Later I heard the same doctor talk with another Vet and ask him, "Is there anything that you've always wanted, either to do or have? What do you want?"

It seemed for the next few weeks every time I turned around there was someone asking that question in one way or another. It was an interesting question really, considering I was volunteering at the PTSD unit and some guys there gave up on "wanting" anything a long time ago.  Most seem to feel they didn't deserve it, some just figured it wouldn't last, and of course there were those who acted as though wanting something was for children and not for grown people in the real world. No kidding, some of the guys had no motivation to want anything.

For me, while I had gone back to work after taking some time off between jobs. I had just started Contracting out my services and felt pretty good about it.

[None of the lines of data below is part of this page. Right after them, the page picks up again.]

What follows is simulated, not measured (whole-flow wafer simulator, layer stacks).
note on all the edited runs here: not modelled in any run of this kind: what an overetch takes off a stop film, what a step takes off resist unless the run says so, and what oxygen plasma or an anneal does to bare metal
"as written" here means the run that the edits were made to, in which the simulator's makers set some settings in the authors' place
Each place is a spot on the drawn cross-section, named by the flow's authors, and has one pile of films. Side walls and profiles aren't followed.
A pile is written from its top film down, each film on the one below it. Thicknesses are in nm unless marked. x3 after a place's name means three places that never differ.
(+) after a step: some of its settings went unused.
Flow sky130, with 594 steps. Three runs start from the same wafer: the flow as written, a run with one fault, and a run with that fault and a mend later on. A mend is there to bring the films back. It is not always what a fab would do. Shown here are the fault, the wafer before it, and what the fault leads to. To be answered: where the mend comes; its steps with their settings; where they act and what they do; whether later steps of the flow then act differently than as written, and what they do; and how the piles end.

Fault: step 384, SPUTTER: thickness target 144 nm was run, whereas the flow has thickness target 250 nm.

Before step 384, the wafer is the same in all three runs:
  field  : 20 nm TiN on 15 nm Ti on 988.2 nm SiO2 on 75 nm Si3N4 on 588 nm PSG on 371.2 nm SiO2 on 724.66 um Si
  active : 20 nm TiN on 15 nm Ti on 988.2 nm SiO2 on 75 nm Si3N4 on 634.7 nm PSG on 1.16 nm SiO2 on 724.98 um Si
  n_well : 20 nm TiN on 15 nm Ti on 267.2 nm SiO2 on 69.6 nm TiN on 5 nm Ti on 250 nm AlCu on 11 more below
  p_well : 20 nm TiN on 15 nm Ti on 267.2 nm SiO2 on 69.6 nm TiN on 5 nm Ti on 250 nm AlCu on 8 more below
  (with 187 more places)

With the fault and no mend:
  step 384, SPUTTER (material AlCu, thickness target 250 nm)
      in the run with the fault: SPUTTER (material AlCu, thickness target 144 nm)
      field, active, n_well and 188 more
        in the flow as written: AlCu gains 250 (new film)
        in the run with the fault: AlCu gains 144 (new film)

For the first time in my life, it seemed everything was working out as it's supposed to according to Hoyle.  I was doing pretty good for myself.  There was the business that I was trying to get started, I was in a fairly good relationship if you consider that we hardly saw each other most of the time, I was volunteering so that I could try to give back to the Community, and there was a few dollars in my checking that was actually mine to keep. Imagine that!  

So why was "that question" bothering me?

Well for years I felt that I was missing something, something special, something that I felt I might have lost and couldn't find.  At first I thought maybe it was the adventure of the Marine Corps? And yes, I always looked at my time as a United States Marine as an adventure. Then I thought that maybe it was the camaraderie, the fellowship, the sea stories that I missed or really wanted back? 

But it couldn't be and I really didn't think it was that because I didn't have a lack of friends. Most of the people I knew back then were very good friends, and yes they were great fun to be around even if they weren't as full of beans as some Marines can be.

Some of them I'd only met withing those few years after spending so much time on the road going around the country on work.  Some on the other hand were very old friends who would call me for get-togethers and maybe ask me to help out at their local rodeos. Of course they'd always call so that I could do my part during gatherings and branding season.

Most of them I had known for quite a few years.  One close friend told me later that though he really couldn't put his finger on it, he knew that I felt there was something missing. 

A day or two after my birthday, I drove into the Union 76 in Livermore California for a fill up and a cup of coffee to go. It was a day no different than any other Winter day in the Bay Area, a little cold but clear. Livermore was still all and all a Cowboy town back then, and it was beyond most of our crystal balls to see that just ten to fifteen years down the road it would be transformed into some sort of "Yuppyville." 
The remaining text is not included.